She knew I would be appreciative. On a few occasions over the years, I had mentioned to her how much I would like to see a tardigrade in the flesh. These little creatures, about the size of the period at the end of this sentence, are adorably cute in microphotographs. And here they were, cavorting like playful otters in the field of view of my microscope.
Tardigrades—literally, “slow walkers” — are sometimes called “water bears” because of the way they lumber along bearlike on eight stumpy appendages, or even more charmingly, “moss piglets.” Under the microscope, they do indeed look remarkably like vertebrates of some sort, but they have no bony skeleton. They are invertebrates, related to insects, but so unique they have a phylum all of their own.
Tardigrades do not interest scientists just because they are cute. They are also among the hardiest of multi-celled animals, maybe the toughest little critters of all. Dry them out and they go into a state of suspended animation in which they can live for — well, no one knows. When some apparently-lifeless, 120-year-old moss from an Italian museum was moistened, tardigrades rose as if from the dead and scampered about.
They can be frozen at temperatures near absolute zero, heated to 150 degrees centigrade, subjected to high vacuum or to pressure greater than that of the deepest ocean, and zapped with deadly radiation. It is not impossible that tardigrades could survive space travel without a spaceship.
Some scientists are trying to learn the tardigrade’s secret of surviving cold in order to keep frozen human organs fresh and viable for transplants.

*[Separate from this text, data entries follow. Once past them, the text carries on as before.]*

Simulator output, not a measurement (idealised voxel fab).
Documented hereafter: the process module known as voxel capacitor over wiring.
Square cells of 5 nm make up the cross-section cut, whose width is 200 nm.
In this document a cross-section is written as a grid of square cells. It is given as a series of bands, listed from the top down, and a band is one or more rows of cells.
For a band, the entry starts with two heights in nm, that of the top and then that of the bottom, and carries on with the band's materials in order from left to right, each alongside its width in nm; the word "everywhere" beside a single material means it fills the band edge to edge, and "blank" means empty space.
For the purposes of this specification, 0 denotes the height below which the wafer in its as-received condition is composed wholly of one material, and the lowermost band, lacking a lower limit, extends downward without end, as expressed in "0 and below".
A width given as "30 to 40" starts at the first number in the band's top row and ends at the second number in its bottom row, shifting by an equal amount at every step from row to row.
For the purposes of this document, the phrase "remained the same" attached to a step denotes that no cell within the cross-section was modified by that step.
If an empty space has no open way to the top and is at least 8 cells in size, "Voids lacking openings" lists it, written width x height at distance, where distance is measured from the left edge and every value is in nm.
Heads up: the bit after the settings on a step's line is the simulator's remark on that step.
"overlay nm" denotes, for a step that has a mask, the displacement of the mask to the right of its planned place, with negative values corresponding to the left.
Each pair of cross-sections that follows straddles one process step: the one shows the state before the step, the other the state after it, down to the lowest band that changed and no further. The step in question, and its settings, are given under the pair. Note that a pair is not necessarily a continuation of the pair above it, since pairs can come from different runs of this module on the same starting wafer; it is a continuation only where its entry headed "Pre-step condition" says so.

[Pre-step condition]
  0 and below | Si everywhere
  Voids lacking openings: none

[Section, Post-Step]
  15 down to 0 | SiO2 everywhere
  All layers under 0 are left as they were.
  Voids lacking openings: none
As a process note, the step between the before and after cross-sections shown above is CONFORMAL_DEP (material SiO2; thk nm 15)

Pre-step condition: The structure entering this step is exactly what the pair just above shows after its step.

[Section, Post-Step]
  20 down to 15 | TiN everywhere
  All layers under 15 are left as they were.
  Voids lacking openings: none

My own curiosity, I confess, was based entirely on the tardigrade’s reputation as a water bear or moss piglet. I mean, who can resist a creature the size of a dust-mote that looks like something out of Beatrix Potter.
Scale is the secret of the tardigrade’s charm. It looks like it should be much bigger than it is, by about four orders of magnitude. It looks like a beast you might meet wallowing on a farm or tipping over trash cans in a national park. But you will more likely find them — if you have a magnifier — in wet moss in the gutters of your house.
For an hour, I observed my tardigrades scampering among strands of algae in a petri dish of water. They curled, stretched, crept and reached, presumably grazing, although I never saw them feed, which they do by sucking juices out of microscopic prey.
Watching them, I became more conscious than ever of just how much we are prisoners of scale. Another whole universe exists down there on the microscopic scale, and below. Electron-microscope images of tardigrades show every pore and bristle, the little hook-shaped appendages that pass for toes, and long wavy “hairs” that look wildly unkempt.
It would be fun if we could shrink ourselves like Alice and frolic with the tardigrades. Then shrink further and swim with the ciliates and rotifers that buzzed about my tardigrades like bees, and further still to observe the amoebic creatures too small to see with my microscope.
But why stop with the smallest creatures? Keep shrinking, down to the level of molecules and atoms, and observe those misty clouds of electric charge that are the building blocks of the universe — God’s Tinker Toys.
Even these are not the bottom floor. Smaller than the atoms are the quarks, elusive subatomic particles that hold themselves together in two’s and three’s so tightly that, so far, scientists haven’t been able to pry them apart. We describe tardigrades with familiar metaphors — water bears or moss piglets — but quarks are so far beyond the scale of ordinary experience that all metaphors fail.
And many physicists believe that even quarks are not the ground floor of reality. They are searching for things called “strings,” “quantum loops,” or “spin foam” that exist on a scale 20 orders of magnitude smaller than the nucleus of an atom, at a level of reality where even space and time break up into their smallest, indivisible units.
As I peered into my microscope, I was thinking of this almost unimaginable shadow world on a scale a 10 thousand billion billion billion times smaller than my water bears, that in its exotic shimmerings gives rise to the spectacular world of our senses.